Veterinary practices are looking to recruit people from across the agricultural community to help support them in fulfilling their cattle TB testing responsibilities.
The jobs are being publicised after approval by the Animal & Plant Health Agency (APHA) to allow para-professional staff to carry out TB testing in England following appropriate training to become an Approved Tuberculin Tester (ATT).
ATTs may be employed and paid a salary as part of a veterinary practice team, according to UK Farmcare, a company that helps to manage government TB testing.
Anyone interested must be at least 18 years old, hold a valid UK driving licence and passport, possess a clean criminal record and then be approved by APHA.
James Allcock, of UK Farmcare said: "ATTs may also choose to access the training and then deliver the service as a self-employed person.
"In this situation they must always liaise closely with the farmer’s regular vet."
There are also certain minimum educational requirements, such as at least three graded GCSEs or equivalent in English, Maths and a science or food production subject.
Applicants also need to be able to demonstrate at least six months cattle handling experience, Mr Allcock explained.

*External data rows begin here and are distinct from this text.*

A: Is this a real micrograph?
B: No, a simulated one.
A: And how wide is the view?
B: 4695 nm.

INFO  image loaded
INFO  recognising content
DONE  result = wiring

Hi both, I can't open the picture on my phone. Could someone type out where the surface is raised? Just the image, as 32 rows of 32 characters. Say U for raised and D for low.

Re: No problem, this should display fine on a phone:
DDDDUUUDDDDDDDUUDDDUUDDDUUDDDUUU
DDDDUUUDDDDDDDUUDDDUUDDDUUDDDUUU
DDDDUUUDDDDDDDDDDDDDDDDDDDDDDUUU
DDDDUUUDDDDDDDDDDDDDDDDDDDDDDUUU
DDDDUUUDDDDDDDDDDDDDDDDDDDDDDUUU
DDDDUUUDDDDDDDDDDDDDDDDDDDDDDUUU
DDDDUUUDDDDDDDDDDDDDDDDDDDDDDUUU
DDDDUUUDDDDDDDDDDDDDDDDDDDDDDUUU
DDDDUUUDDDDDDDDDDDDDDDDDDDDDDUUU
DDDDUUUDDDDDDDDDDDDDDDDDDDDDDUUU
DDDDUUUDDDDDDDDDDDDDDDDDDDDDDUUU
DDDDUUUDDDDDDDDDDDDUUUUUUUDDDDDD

Following a successful ‘Disclosure and Barring Service (DBS)’ check, applicants must find a vet practice to provide the supervision they need during the practical phase of the training.
Veterinary practices sponsoring ATT applicants must already provide TB testing services for both beef and dairy cattle, he added.
They must also have enough TB testing vets available to allow one to be able to supervise training on a one-to-one basis for a few weeks.
Candidates keen to explore the new job opportunities can contact their local veterinary practice or register their interest with UK Farmcare.